W1: Comparisons between IIS and AVG Acc. in VLG-CBM
Thank you for introducing this work to us. The main differences between IIS and VLG-CBM can be summarized in three aspects:
Metric Definition.
- The IIS is defined as the area under the curve formed by the sparsity and accuracy.
- The metric in VLG-CBM is solely defined based on the average accuracy at different sparsity levels.
Objective.
-
The objective of IIS is to quantify the interpretability of arbitrary vision pre-trained representations.
-
The average accuracy in VLG-CBM serves as a metric for evaluating the performance of CBMs, a specific type of interpretable model.
Sparsification.
-
Our sparsification mechanism can accurately control the number of concepts for prediction during forward propagation.
-
VLG-CBM adjusts the number of concepts by the sparsity regularization in the loss function, which requires complex strategies including gradually reducing the regularization strengths during training and post-training weight pruning.
Revision: We have incorporated the discussion of IIS and the metric in VLG-CBM in Section A.5.3 of the revision.
W2: Experiments on additional datasets
Following your suggestion, we conduct experiments on UCF-101, DTD and HAM10000.

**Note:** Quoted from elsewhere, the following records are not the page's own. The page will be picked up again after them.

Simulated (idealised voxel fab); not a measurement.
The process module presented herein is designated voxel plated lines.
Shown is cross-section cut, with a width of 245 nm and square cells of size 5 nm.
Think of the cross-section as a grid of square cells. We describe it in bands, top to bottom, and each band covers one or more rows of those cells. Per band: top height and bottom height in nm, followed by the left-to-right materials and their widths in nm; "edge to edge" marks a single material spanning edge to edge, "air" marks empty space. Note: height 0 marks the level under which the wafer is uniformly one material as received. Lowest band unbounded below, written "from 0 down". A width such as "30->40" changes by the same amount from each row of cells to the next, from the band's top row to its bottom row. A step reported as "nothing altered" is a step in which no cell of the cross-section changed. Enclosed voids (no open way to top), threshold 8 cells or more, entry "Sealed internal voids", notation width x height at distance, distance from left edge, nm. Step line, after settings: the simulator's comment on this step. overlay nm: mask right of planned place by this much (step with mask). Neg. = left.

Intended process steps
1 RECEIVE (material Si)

Interpretability-classifiability relationship. The investigation results in our manuscript, i.e., the positive correlation between interpretability and classifiability, can be generalized to these three datasets.
| Model | UCF101-IIS | DTD-IIS | HAM10000-IIS |
|---|---|---|---|
| ResNet-18 | 0.949 | 0.934 | 0.912 |
| ResNet-50 | 0.967 | 0.940 | 0.914 |
| ResNet-152 | 0.976 | 0.957 | 0.915 |
Performance comparisons. We provide comparisons with LaBo on these three datasets. Our method achieves better performance than LaBo.
| Model | UCF101 | DTD | HAM10000 |
|---|---|---|---|
| LaBo | 97.68 | 76.86 | 81.40 |
| Ours | 97.79 | 77.22 | 81.90 |
Revision: We have incorporated the additional experiments in Section A.2.3 of the revision.
W3: More comparisons with existing methods
Thank you for your suggestions that enrich our experiments.
Experiments. Following your suggestion, we add comparisons with LF-CBM [1] on CUB-200 and ImageNet-1k datasets based on different backbones.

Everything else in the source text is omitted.